[web scraping, scraping, automation, browser, chromedriver]


Web Scraping Using an Automated Browser

Sometimes when we scrape the web, we need to automate our computer to open a web browser to gather information from each page. This is especially true when the site we want to scrape has content that is loaded dynamically with javascript.

We will install one package to help us here: ChromeDriver. Below we show two different ways of installing it.

Install ChromeDriver

In order to install ChromeDriver, make sure you have already installed:

  • Google Chrome.

  • Selenium: by typing in the command pip install selenium.

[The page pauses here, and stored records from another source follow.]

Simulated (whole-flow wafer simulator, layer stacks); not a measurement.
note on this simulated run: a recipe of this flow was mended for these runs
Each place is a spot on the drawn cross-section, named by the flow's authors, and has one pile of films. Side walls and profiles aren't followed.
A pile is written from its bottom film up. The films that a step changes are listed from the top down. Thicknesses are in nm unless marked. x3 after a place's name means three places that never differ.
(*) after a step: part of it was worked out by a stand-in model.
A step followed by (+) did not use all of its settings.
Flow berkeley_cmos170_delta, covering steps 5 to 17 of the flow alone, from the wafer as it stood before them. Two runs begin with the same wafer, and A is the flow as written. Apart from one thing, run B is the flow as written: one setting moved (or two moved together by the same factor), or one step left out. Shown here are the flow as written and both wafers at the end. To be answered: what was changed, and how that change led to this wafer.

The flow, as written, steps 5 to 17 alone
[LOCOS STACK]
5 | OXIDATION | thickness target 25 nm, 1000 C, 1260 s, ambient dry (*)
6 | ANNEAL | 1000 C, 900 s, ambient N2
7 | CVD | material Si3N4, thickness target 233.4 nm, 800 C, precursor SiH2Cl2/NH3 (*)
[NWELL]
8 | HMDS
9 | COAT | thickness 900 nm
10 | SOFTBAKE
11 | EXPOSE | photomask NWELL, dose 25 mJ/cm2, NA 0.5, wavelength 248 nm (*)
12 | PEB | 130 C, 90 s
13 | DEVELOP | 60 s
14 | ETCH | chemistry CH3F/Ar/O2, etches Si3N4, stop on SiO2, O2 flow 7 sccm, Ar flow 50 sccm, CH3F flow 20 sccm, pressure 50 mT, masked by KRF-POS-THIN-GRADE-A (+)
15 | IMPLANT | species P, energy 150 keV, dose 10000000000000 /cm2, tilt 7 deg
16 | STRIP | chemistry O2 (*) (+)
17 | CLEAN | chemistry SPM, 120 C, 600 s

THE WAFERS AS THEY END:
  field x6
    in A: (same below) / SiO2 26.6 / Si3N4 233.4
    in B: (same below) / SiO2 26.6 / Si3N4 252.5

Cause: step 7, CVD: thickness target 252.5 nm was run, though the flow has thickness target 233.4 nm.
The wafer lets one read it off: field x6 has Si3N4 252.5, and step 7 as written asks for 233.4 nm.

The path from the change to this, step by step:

    • Alternatively, open Anaconda Prompt (Windows) or the Terminal (Mac), type the command conda install selenium, and agree to whatever the package manager wants to install or update (usually by pressing y to confirm your choice).
  • Webdriver Manager for Python: by typing in the command pip install webdriver_manager

Once you have obtained these packages, you can now install ChromeDriver as follows:

# Make selenium and chromedriver work for Untappd.com

from selenium import webdriver
from selenium.webdriver.chrome.options import Options
from webdriver_manager.chrome import ChromeDriverManager

#driver = webdriver.Chrome()
driver = webdriver.Chrome(ChromeDriverManager().install())

url = "https://untappd.com/"
driver.get(url)

Manually Installing ChromeDriver

If for any reason the prior did not work or if you simply prefer installing ChromeDriver manually, follow the operating-system-specific steps below.

Windows Users

Watch our YouTube video, in which we walk you through the setup on Windows.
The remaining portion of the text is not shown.